Eliezer suggests that increased economic growth is likely bad for the world, as it should speed up AI progress relative to work on AI safety. He reasons that this should happen because safety work is probably more dependent on insights building upon one another than AI work is in general. Thus work on safety should parallelize less well than work on AI, so should be at a disadvantage in a faster paced economy. Also, unfriendly AI should benefit more from brute computational power than friendly AI. He explains,
“Both of these imply, so far as I can tell, that slower economic growth is good news for FAI; it lengthens the deadline to UFAI and gives us more time to get the job done. “…
“Roughly, it seems to me like higher economic growth speeds up time and this is not a good thing. I wish I had more time, not less, in which to work on FAI; I would prefer worlds in which this research can proceed at a relatively less frenzied pace and still succeed, worlds in which the default timelines to UFAI terminate in 2055 instead of 2035.”
I’m sympathetic to others‘ criticisms of this argument, but would like to point out a more basic problem, granting all other assumptions. As far as I can tell, the effect of economic growth on parallelization should go the other way. Economic progress should make work in a given area less parallel, relatively helping those projects that do not parallelize well.
Economic growth, without substantial population growth, means that each person is doing more work in their life. This means the work that would have otherwise been done by a number of people can be done by a single person, in sequence. The number of AI researchers at a given time shouldn’t obviously change much if the economy overall is more productive. But each AI researcher will have effectively lived and worked for longer, before they are replaced by a different person starting off again ignorant. If you think research is better done by a small number of people working for a long time than a lot of people doing a little bit each, economic growth seems like a good thing.

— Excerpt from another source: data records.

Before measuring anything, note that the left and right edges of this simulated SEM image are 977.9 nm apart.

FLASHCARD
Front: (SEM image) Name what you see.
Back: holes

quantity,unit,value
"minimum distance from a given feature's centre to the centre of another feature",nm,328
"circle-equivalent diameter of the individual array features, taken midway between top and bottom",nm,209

On this view, economic growth is not like speeding up time – it is like speeding up how fast you can do things, which is like slowing down time. Robotic cars and more efficient coffee lids alike mean researchers (and everyone else) have more hours per day to do things other than navigate traffic and lid their coffee. I expect economic growth seems like speeding up time if you imagine it speeding up others’ abilities to do things and forget it also speeds up yours. Or alternatively if you think it speeds up some things everyone does, without speeding up some important things, such as people’s abilities to think and prepare. But that seems not obviously true, and would anyway be another argument.